Tomatoes, peppers, eggplant, oh my!
1 1/2-2# SVTFarm Lamb Shanks, thawed and at room temperature
SVTFarm Peppers, one bag quartered (green, banana, poblano)
1-2 SVTFarm Onions quartered
SVTFarm Mini-Eggplant, one bag, scored with peeler, chopped large
4 SVTFarm Slicer Tomatoes or 2 bags Salad size, quartered
3 cloves SVTFarm Garlic, crushed
SVTFarm Rosemary sprig, whole
SVTFarm Parsley bunch stems, chopped fine, tops reserved for garnish
Olive Oil, Salt & Pepper, Bay leaves (2)
4 cups Bone Broth and Water to cover (all water can be used too)
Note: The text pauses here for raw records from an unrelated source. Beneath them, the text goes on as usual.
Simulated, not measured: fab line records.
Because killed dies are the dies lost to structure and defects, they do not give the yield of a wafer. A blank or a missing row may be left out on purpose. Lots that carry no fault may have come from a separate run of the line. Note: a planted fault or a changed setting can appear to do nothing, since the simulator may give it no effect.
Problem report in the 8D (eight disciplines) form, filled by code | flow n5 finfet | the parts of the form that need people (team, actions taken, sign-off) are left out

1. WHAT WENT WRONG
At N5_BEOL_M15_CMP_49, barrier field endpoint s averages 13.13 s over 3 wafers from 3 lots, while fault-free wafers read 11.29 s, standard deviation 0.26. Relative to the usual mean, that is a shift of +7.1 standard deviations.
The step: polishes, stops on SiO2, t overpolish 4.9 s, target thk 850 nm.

Heat Broiler to High. Toss and coat everything but the Bone Broth on a roasting pan and broil for 5-10 minutes to color as desired.
Put everything in the Instant Pot or Slow Cooker for at least two hours at temperature above 300F. Be sure to pour a little broth on roasting pan to clear all the wonderful residue into the cooker, too. Prepare rice of your choice and place in bowls. Scoop out End of Summer and add your preferred broth amount. Garnish with Parsley. Add a fresh green salad and you'll be so satisfied!